A WHOPPING 6,751 store lambs were entered for Skipton Auction Mart’s latest fortnightly Wednesday sale, with a multitude of buyers, many of whom were attending for the first time this season, attracted by the bumper turnout and the multiple choices on offer.

The fixture produced an overall selling average of £52.67 per head and while this was just short of £4 per head down on last year’s corresponding fixture it was deemed a good result given the current state of the sheep market nationally.

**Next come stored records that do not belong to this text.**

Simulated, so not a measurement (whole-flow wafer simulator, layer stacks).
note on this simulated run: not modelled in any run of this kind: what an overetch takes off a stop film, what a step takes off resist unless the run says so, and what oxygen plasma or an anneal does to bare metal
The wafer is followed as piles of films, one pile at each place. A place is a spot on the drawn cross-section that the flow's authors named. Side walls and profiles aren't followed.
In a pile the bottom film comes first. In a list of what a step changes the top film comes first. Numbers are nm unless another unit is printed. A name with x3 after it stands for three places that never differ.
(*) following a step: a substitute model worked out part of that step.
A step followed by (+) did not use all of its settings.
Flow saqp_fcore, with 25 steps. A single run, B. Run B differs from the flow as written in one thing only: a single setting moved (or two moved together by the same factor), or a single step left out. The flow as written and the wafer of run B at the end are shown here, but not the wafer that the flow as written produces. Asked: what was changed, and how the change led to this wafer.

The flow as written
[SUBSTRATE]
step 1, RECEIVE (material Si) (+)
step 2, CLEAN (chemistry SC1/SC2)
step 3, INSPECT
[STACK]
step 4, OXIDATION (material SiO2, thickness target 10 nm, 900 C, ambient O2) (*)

Lowland lambs accounted for 4,611 of the total entry, among them 745 Beltex-sired lambs, for which there was an inaugural prize show and sale, when the winner’s red rosette was awarded to Ian Moorhouse, of TB Moorhouse & Son, based at Foulshaw Farm, Dacre.

The Moorhouse family only started breeding three-quarters Beltex this year.

They sold for a joint sale-topping price of £79 per head, with exactly the same price achieved for both the second and third prize show pens from, respectively, Robert Garth of Bentham, and Steven Wells, of Monyash, near Bakewell in Derbyshire.

The Moorhouses sold a second Beltex pen at £79, also heading the Texel prices with a £60.50 per head pen.

While strong lambs were a very similar trade to the previous fortnight, both medium and long-keep lambs were dearer.

At 2,068 head, Mule wether lambs were again forward in large numbers and were keenly contested throughout from a large company of travelled buyers, levelling at a steadfast £50.83 per head.

The annual prize show of pens of 50 Mule wether lambs saw top honours go to Steven Wells, who trades with his wife Steph and was accompanied by his 11-year-old son Owen.

Mr Wells has been attending the Skipton highlight for the past four or five years and was this year represented by a 190-strong consignment of Mule and Beltex-cross lambs. He currently has 800 breeding ewes and 200 ewe lambs, along with 80 pure Limousin and Limousin-cross suckler cows.

His Mule wether victors sold for the joint top price of £55 per head, which was equalled by the third prize pen from V Verity & Son, of West End. The second prize pen from local breeders and reigning CCM Farmers of the Year, Stephen, Tracey and Samantha Fawcett, of Drebley, made £53 each.

Beltex lambs averaged £58.78 per head overall, with Texel averaging £53.27. Charollais prices peaked at £59 per head for a pen from PJ&RH Wallbank, of Silsden, averaging £53.93. The pick of the Suffolks from SL&SD Lund, of Litton, made £57.50 each, averaging £51.36.

The first of the horned lambs also made an appearance, topping at £46 for a Swaledale pen from DB&E Greenwood, of Threshfield, and averaging £31.94, maybe offering better value for money for long-keep customers.

In the gimmer lamb classes, the top price £73.50 per head Texels were presented by JW Stockdale, of Burnsall, with James Foster, of Bolton Abbey, producing the highest price pen of Suffolks at £58 each.

An entry of up to 10,000 head of sheep is anticipated at Skipton’s next fortnightly store lamb sale on Wednesday, including many consignments of crossed Suffolk and Continental gimmer lambs, along with the annual prize show for 40 or more Masham wether lambs.